Uridium


by Dominic Robinson, Stephen J. Crow
Hewson Consultants Ltd
1986
Sinclair User Issue 56, November 1986   page(s) 58,59

At the last count about twenty-seven people had explained to me, why it would never be possible to convert Uridium to the Spectrum.

I almost believed them. A mistake. Here is Uridium on the Spectrum and its a closer conversion than anyone could have ever dared hoped.

Uridium was No 1 game on the Commodore, and proved that, done correctly, there was photon power in the old zap 'em up yet.

More than life - freshness, excitement and exuberance.

The plot: destroy a giant space aircraft carrier (that's what it looks like), by first destroying all of its defensive forces - waves and waves of variously shaped ships that hurtle along its length. At the same time blast various gun emplacements, shields, blocks and other features built on the fuselage.
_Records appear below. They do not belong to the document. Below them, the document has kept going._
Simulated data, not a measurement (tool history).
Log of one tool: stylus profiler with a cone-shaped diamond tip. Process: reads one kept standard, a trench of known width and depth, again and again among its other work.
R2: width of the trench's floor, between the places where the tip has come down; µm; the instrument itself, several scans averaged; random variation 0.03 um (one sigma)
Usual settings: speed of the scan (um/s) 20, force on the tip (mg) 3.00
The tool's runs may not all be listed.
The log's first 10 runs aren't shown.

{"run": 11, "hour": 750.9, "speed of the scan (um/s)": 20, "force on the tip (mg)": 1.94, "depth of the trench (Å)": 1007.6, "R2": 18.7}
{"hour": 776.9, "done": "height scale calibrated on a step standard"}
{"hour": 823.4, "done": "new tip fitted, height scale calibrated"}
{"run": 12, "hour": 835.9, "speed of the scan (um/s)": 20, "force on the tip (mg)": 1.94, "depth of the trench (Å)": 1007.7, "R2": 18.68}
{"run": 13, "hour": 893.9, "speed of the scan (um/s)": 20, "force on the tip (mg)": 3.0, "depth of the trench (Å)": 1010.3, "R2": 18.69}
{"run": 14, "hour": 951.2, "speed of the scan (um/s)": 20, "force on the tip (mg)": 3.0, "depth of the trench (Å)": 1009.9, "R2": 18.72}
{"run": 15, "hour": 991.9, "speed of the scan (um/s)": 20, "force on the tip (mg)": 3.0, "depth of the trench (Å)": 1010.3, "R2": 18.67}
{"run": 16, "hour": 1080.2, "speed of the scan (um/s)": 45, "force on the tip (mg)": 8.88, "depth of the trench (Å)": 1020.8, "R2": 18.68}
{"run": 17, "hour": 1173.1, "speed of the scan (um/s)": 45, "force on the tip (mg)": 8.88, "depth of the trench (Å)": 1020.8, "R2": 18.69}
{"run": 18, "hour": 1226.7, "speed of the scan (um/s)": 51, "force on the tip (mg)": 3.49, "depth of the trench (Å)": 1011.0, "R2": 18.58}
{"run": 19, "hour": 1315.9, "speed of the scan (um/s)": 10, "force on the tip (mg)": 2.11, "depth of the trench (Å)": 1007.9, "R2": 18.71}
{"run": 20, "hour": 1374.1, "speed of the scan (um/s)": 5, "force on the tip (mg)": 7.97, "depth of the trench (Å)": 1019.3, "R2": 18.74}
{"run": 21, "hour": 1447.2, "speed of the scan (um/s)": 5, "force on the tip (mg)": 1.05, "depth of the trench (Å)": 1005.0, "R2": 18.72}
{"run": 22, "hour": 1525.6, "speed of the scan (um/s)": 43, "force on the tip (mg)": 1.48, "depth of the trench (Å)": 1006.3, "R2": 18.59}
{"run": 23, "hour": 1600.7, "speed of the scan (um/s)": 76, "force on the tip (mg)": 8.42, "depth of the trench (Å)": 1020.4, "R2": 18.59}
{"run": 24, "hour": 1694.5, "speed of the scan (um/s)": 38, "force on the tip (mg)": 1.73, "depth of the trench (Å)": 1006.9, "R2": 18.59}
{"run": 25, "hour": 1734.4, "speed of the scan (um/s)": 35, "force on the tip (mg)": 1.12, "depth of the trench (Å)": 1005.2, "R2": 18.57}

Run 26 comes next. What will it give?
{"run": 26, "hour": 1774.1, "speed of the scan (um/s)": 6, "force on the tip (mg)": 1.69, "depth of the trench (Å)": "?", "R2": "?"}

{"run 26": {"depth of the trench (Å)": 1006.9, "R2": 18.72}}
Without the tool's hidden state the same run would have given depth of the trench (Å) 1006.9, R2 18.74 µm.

Now, aside from the problem of not being shot down by the increasingly vicious defensive ships there is another problem - it is very easy to hurtle straight into any one of a dozen or more obstacles on the ships surface. This causes you to explode into a ball of flames, generally a bad thing.

Actually, if you think about it, the above description would do for any one of a thousand arcade games. So what makes Uridium so special? Not easy to say but I think it's the slickness of the presentation and the speed and smoothness of the movement.

The only other program around at the moment to compete with it as far as making the Spectrum look like an arcade machine is Lightforce.

The sprites are elegant and sharply defined, the scrolling is very smooth (17 frames per second it says in the blurb) and virtually flickerless.

Maybe my favourite section to the whole game is the way your attack fighters turn in a tight corner - executing a perfect 90 degree roll combined with a half turn. And on later levels, you'll need to fly edge-on to swoop between narrow channels on the ship's surface.

What doesn't it have? Well it is mostly two-colour to prevent attribute problems and the sound is, well, limited.

Uridium is going to generate vast numbers of letters to our John Riglar pleading for infinite lives Pokes, tips and tricks. Things will get very het up and competitive - what does that all prove?

That Uridium is wonderful.

Label: Hewson
Author: Dominic Robinson
Price: £8.95
Joystick: various
Memory: 48K/128K
Reviewer: Graham Taylor

*****


Overall: 5/5

Summary: Superb arcade game. Smoother faster, slicker and more challenging than almost everything else you can currently buy.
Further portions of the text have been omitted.